Something incredibly terrible happened to someone close to me over the weekend. Someone took one look at my beautiful friend and decided that they had to have her. No matter what. One drink and one rufi later, my friend woke up in hell on the cold floor of a strange bathroom. naked. afraid. alone. with no memory of how she got to where she was.

she was moved from the floor to HCMC.

from HCMC to her mother's arms.

she's still breathing. her heart beats on. she is able to speak. able to still smile. but my fear is that the confusion, the terror and the pain will break from the dam that she has created within her mind.

and i've never been so fucking pissed off in my entire life.

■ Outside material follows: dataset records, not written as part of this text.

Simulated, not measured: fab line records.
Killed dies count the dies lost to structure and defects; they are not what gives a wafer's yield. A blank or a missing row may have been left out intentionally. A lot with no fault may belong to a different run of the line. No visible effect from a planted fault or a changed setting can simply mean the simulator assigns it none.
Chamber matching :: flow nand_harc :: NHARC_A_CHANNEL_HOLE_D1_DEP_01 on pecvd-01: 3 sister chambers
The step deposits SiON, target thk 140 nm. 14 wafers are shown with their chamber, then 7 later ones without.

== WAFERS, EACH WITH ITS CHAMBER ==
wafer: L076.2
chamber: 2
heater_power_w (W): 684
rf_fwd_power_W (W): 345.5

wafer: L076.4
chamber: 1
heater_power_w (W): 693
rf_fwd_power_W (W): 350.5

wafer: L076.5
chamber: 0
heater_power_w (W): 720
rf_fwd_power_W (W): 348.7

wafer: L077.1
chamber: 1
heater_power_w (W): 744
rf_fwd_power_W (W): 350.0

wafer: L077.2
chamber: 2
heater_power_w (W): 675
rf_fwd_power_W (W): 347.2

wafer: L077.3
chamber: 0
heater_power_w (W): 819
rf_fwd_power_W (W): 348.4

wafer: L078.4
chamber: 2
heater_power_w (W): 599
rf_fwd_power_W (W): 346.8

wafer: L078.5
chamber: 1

She looked at me this morning asking if this happened to her because she was a girl. Because she had boobs. Because she was female.
I didn't know how to answer at first.
I still don't.
"weak monster"
That's all I can think of.
Later, I brought her to a public area where an asshole of a cop could question her to begin the investigation. He walked his cocky self in a stood at the table that we were sitting at. Shaking, my friend spoke,
"Could you sit down please? You're making me nervous by standing there"
"Well I want to know what I'm here for first" he replied in a stern you're-wasting-my-time voice
It wasn't until she described what happened until he finally sat down.
And it wasn't until she started shaking AND sobbing that he believed her.

"Next time," she said, "I'm requesting a female cop."

My mind is perhaps to clouded with emotions to express myself at the moment. Maybe I'll add more later. As for right now, I'm taking a walk.